Anglican Newsletter - November
November 2013
November 2013 Newsletter
Just watched the local hunt go by (some of the hounds using our garden as a long cut). Tremendous to see the Huntsman’s “pink” and the huge pack of hounds, followed by the horses. Can’t have any doubt about the season now! The very warm weather right up to the second week of October has given way to a torrent or conkers falling on us from the huge chestnut that overshadows a corner of our garden, the Bramleys are falling onto the lawn from the old apple tree, the leaves are blowing about and the green is already very evident as next year’s crops push through the newly ploughed and scraped fields. It’s definitely autumn! Time to check the log store and the oil tank, to get out the winter vests and try to re-learn how to use the central heating system.
We have to visit some variation of this same pattern every year. Well into my eighth decade it does not seem remotely boring to re-visit this season, not the other three as they come round. I suppose we are designed to work contentedly to this normal round and not to find it offensive or irritating. Many years ago I and my wife visited both Singapore and Sydney (we were then living in the Far East) in order (partly) to see whether they were where we might look to live once our assignment was over. It did not take us long! Singapore had NO seasons – continually and continuously humidly hot, with heavy rain every now and then. Gorgeous, but where was the freshness of an English spring or the sharp cut of a walk across the moors on an icy day? Sydney in March was so hot and oppressive that it did not seem possible to actually be comfortable.
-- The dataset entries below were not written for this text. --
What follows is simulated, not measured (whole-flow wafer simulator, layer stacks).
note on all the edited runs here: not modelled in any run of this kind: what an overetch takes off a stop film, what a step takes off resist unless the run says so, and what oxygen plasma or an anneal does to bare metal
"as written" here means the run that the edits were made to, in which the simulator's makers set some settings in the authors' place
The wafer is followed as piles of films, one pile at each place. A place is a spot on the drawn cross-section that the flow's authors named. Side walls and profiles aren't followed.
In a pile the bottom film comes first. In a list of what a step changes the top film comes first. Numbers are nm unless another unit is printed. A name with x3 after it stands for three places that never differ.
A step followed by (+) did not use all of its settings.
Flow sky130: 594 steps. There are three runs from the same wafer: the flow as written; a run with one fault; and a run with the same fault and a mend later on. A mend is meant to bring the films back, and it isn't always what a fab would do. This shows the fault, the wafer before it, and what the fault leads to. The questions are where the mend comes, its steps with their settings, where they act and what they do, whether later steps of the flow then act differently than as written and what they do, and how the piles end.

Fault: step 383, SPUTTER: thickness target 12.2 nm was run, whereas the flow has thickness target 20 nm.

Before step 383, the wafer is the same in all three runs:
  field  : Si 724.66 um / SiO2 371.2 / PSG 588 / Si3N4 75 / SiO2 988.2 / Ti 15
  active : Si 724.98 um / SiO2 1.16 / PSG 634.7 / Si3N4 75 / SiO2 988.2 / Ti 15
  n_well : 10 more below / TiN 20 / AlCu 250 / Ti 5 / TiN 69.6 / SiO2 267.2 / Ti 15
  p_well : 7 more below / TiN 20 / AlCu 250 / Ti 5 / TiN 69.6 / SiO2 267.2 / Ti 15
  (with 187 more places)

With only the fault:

As is probably apparent, we chose to come back to live in England (I should say Western Europe, because we really hanker to up sticks sometime and go to France!). We all have our comfort zones – not just geographical ones, but political, social, family, community and so on zones of comfort and security. We come back to them to re-invigorate ourselves, to simply heal, to gently slumber.
We all know the question often asked of people who may or may not be religious – about where they think their God is. Some of us most easily find him in a Church or temple of worship. Some of us more easily find him out in the open looking at the wonder and wonders of Nature. Christians take especial comfort in the presence of the Holy Spirit, who is more often described as the Comforter than anything else. But ‘Comfort’ is a strange word. It comes from the Latin and means ‘with strength’. Nothing cuddly about that – which is how we tend to use the word Comforter nowadays (and the Americans with us have the special meaning applied to what we call a baby’s dummy). So Comfort has more to it than just being comfortable.
When we go to Church, we are not reminded often enough of the most important part of most of our services – which is the departure! After a service, we are, hopefully, re-invigorated, healed and eased, but to which end? It is so that we may leave and share our good feelings with those around us. The Church Door is the way from the Church to the outside world, not the entrance to a cubby-hole where we may hide in comfort.
So, as the autumn closes in and turns towards Winter, I wonder what our attitudes are? The days are getting shorter and colder, we are looking forward to gathering close together around the fire, watching TV for longer, letting visits to friends and family become less frequent. That seems to me to be right. Our instincts lead us to do that. The danger is that the habits of the autumn and winter become the habits of the following Spring and Summer. In past times, there was little to do in the house and the sun beckoned everyone out to get busy with repairing the damage of the winter season and with looking after the fields in order that the harvest would be good.
The danger for our modern comfortable times is that we stay inside; forget the vests and just turn on the heating even on a cool day in the summer; order online instead of going out to touch and see what we want to buy; send tweets instead of having garden gate conversations (gossip is not necessarily harmful or unhealthy); listen to I-Pods, instead of singing with our friends in some community situation; give our children Kindles with an Amazon account instead of reading them the traditional stories of our culture; and so on. . .
This is not an angry gripe, it is a sad reflection on some of the trends that I seem to see about me. But my grandparents were just as sad in their day, so a proper sense of proportion is needed. So my thought is very strongly that it is me, not society at large; that I rely too much on inward looking for Comfort, to the exclusion of outward strength – ‘outreach’ as it is currently buzzed (and not just in Churches!). It would do me good to have more people dig me out of my deep armchair more often. Is that true for you as well?